Tundra brings to mind desolation, but this region is in fact packed with life. There aren’t tall trees, but there are lots of grasses and shrubs. These typically trap a layer of snow on the ground; the snow insulates the earth by bouncing the sun’s energy back into space. This encourages the growth and persistence of permafrost, which can sequester thousands of years’ worth of carbon.
But that insulation is being undone by climate change, which is heating the Arctic four times as fast as the rest of the planet. “In an undisturbed tundra ecosystem, permafrost is protected by the overlying vegetation and soil organic layers from warming climate,” says climate scientist Yaping Chen of the University of Illinois at Urbana-Champaign, lead author on the new paper. “However, when fire occurs, it kills vegetation and removes the insulating organic layers to allow heat to penetrate downward along the soil profile that melts the permafrost.”
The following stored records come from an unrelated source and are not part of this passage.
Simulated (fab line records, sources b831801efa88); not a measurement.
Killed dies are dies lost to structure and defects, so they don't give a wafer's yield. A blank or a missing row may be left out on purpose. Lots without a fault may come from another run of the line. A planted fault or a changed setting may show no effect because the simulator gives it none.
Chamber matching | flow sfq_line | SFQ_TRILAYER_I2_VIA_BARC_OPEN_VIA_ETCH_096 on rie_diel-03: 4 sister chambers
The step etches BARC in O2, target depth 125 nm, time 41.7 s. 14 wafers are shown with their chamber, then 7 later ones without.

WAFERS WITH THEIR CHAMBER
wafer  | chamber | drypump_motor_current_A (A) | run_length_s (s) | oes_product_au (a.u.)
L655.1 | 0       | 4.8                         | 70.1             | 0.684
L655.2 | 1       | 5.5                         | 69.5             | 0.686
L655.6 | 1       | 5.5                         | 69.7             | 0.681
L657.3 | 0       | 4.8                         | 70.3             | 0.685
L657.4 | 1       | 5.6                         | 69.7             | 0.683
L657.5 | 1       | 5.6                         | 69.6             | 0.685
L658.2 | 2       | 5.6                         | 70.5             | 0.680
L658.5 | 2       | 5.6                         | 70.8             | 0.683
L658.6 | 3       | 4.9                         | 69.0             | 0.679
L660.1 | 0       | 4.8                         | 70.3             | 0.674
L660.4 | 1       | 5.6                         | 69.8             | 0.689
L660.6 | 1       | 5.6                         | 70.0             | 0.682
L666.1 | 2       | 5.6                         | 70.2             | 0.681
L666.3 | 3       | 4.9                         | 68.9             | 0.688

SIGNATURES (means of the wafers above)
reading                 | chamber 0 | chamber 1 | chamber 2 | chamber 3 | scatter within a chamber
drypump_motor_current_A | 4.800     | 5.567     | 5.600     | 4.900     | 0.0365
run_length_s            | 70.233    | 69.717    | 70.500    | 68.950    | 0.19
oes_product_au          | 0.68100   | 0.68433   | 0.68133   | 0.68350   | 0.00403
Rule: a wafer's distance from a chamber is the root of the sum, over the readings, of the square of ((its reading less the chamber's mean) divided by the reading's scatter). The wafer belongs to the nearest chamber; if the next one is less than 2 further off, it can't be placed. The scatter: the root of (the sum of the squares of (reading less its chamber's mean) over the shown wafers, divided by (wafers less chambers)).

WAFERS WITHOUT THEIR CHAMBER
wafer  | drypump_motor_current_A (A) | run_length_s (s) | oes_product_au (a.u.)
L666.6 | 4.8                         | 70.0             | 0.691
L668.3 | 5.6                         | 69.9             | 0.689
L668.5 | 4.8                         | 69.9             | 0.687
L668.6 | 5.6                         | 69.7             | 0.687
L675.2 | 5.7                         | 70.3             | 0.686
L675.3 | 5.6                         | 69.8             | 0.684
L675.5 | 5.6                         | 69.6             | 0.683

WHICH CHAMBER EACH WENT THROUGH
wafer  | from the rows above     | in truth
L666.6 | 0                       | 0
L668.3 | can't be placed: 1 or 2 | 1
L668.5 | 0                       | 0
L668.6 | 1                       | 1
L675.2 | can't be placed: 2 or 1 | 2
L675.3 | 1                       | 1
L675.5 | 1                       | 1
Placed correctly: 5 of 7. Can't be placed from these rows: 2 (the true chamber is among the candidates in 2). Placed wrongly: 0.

That’s allowing vegetation to dry out more easily and giving it more opportunities to ignite during increasingly frequent lightning storms. (More heat means more hot air rising into the atmosphere, which is how thunderclouds form.) Hotter temperatures due to climate change already trigger the thawing that creates thermokarst, the way an ice cube might melt slowly on your countertop. But a wildfire is like holding a flame to that cube.
To make matters worse, the wildfire darkens the ground by charring it, so it will now heat up even more quickly in the sun. If the landscape is level, a neat pit of melted ice will form and grow, because water also readily absorbs solar radiation. All the vegetation that was previously locked in the ice will also sink to the bottom of the watery pit, darkening it even more.
Permafrost is basically a refrigerator for organic matter—and if it warms and thaws, microbes start to proliferate within it, just as they would on your food if you unplugged your fridge. Only these tundra microbes are chewing through millennia-old organic matter, releasing methane, a greenhouse gas that’s 80 times as potent as carbon dioxide. (If there isn’t standing water in the thawed permafrost and the plant material is drier, the microbes will release CO2 instead, but that’s less likely because the craters tend to create little ponds.)
“With thermokarst you expose deeper and deeper layers of permafrost to the thawing, much more efficiently than without thermokarst,” says University of Alaska Fairbanks permafrost geophysicist Vladimir Romanovsky, who wasn’t involved in the work. “The thermokarst process can turn a surface which was relatively dry into some sort of wetland, and wetlands are producers of of methane.”
New vegetation grows in the pit, and when it dies it rots in this soggy environment, also producing planet-warming gases. So a landscape that was once fairly dry, with carbon locked in the ground, is now much more actively belching emissions. A gradual permafrost thaw would have done this slowly, but the creation of thermokarst kicks the process into overdrive.
At the moment, climate models just aren’t equipped to consider such complexity. “Presently, most studies—especially modeling works—are focused on gradual permafrost thaw, which releases carbon from ground surface,” says Chen. “However, thermokarst formation will expose ancient carbon deep in the soil column to active decomposition. Once initiated, the carbon loss from these horizons may never recover.” According to one study from a separate international team of scientists, without taking this kind of abrupt thaw into account, scientists may be underestimating the climate effect of thawing permafrost by 50 percent.
Across the Arctic, hotter temperatures are already pockmarking landscapes with thermokarst pits, but climate change is also changing the wildfire “regime,” or the way that blazes start and behave. Hotter temperatures create more dry fuel, which allows for fires to become bigger and more intense, and therefore more destructive to the ecosystem and underlying permafrost. And while the team’s modeling only looked at northern Alaska, Lara says that this tundra system is similar to others around the world, particularly in Siberia. “That region is just being lit up and really, really heavily disturbed by wildfire,” says Lara. “A lot of the implications for the amount of thermokarst could be applicable to what they’re seeing over there as well.”
“It’s really an upending of a system,” Lara adds. “It’s pretty crazy how fast things are changing.”